New power makes Douglas First Nation feel connected

 

Last updated 9/23/2012 at 4:47pm



VANCOUVER, BC—The Lower St’at’mx First Nations have a world of opportunity at hand as they become part of energy developments that make new opportunities available. Douglas First Nation partnered with Cloudworks Energy to help bring hydro-electric power into Douglas First Nation for the first time in history. This benefits Douglas and other In-SHUCK-ch member-communities of the St’at’mx Nation.

There are less than a dozen villages left in the St’at’mx Nation, and four of those are known as In-SHUCK-ch, but the people of these villages and town-sites have occupied the deep valleys from Mt. Currie to Harrison Lake since time immemorial. A woman named Cinnamon from Mount Currie talked one afternoon on a mountain-top while looking down at one of the lakes, Seton Lake, east of Anderson Lake. She said her grandmother recalled the view from that mountain-top at night, that it sparkled like thousands of stars congregated around a dark void. Cities of people once surrounded these lakes, and the sparkling ‘stars’ were summer campfires. The pit houses were countless and the artifacts remain everywhere to be seen.


The St’at’mx Nation was reduced to 11 reserves, and this year hydro power will be available for the first time in history to Douglas First Nation Indian Reserves. These communities can envision the future with new optimism. Families can grow in the villages, other families can return, and business and employment opportunity will become an everyday reality.

Douglas First Nation is in the power business now. They generate electrical energy from five (of six) run-of-river hydro stations. The last one will be finished this year. They are partners with Cloudworks and have members with the latest construction skills working for Kiewit and Sons, general contractor on the Douglas First Nation/Cloudworks Energy series of run-of-river hydro projects. Nick Andrews is in liaison with Douglas First Nation for Cloudworks Energy, “It’s a great accomplishment and great thing for the communities.” Cloudworks Energy started negotiations in 1999 toward this end. “You can see benefits already. Communities have new infrastructure and capacity for developments like new housing. They have growing communication infrastructure. They have electricity to grow with and they are starting to feel more connected,” literally and figuratively.
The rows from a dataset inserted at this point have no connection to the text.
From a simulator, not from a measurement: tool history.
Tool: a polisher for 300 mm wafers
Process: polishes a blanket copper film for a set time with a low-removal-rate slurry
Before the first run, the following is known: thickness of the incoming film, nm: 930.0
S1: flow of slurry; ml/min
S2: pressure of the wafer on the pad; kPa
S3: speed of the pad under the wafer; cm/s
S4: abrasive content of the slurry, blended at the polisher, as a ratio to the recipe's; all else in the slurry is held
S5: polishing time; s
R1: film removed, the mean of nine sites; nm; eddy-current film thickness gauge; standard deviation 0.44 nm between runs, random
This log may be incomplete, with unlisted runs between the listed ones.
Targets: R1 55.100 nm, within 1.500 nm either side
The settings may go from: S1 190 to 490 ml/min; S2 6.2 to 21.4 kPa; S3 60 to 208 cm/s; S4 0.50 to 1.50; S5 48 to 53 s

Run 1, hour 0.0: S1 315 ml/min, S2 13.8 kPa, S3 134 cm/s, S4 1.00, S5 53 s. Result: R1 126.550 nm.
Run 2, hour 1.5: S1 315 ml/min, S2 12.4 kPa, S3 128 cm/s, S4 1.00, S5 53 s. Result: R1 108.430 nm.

Other benefits to the power projects partnership include jobs in maintenance of the facilities. “Cloudworks is employing people in Douglas communities to help in the environmental monitoring and operations of the projects. This means a commitment to training in areas such as mill-writing, environmental data collection, and construction. Having people from the community working with us to bring sustainable economic development to their community is a great thing.”


Andrews alludes to the construction phase being a big boom in jobs that is gradually winding down, and the run-down of construction phases are passing by. The current construction program will be completed in 2010. This means Cloudworks will be moving on to new projects and they are one of the companies interested in the BC HYDRO call-for-power reportedly coming before spring. Meanwhile In-SHUCK-ch communities have built a great relationship with BC Transmission Corporation and Clare Marshal, Manager of Aboriginal Relations at BCTC is on a business development drive. One example of BCTC’s Aboriginal business development initiative comes about from dialogue with the In-SHUCK-ch communities near Pemberton.

BC Transmission Corporation lines cross traditional territory of the In-SHUCK-ch, in fact, high-voltage BC HYDRO electrical capacity is generated in a site called Seton Portage with another reserve of the St’at’mx. BCTC entered a dialogue with In-SHUCK-ch leadership. Following dialogue Timberline Natural Resource Group joined the communities to train a team of vegetation managers for BCTC operations. The result was establishment of In-SHUCK-ch Development Corporation that works “to ensure electricity is transmitted uninterrupted while making rights-of-way and roads safer.”


Meanwhile Cloudworks continues to work in partnership with First Nations to bring much-needed green energy solutions to communities. “From here we work on projects in Chehalis and others with Douglas, and hopefully others up the valley in Sk’t’ina and Shew’tk’wa. “Sustainable development is our guidepost. We are prudent in the use of infrastructure in remote areas. Our expertise is available for other opportunities.” One look around the province shows many places where Cloudworks can put its investments to work—one opportunity is the Highway 37 Transmission Line Proposal in Northwest B.C.. Other opportunities beckon on Vancouver Island, following the success of Hupacaseth and now Tla-o-qui-aht building run-of-river and making it their economic advantage.

Andrews notes, “In BC, people want their energy from clean and natural sources, and we believe that they will seize opportunities to switch from gas and diesel. So we believe the demand for good energy projects will continue. Working closely with First Nations is a vital part of creating projects which balance provincial goals with those of local communities.”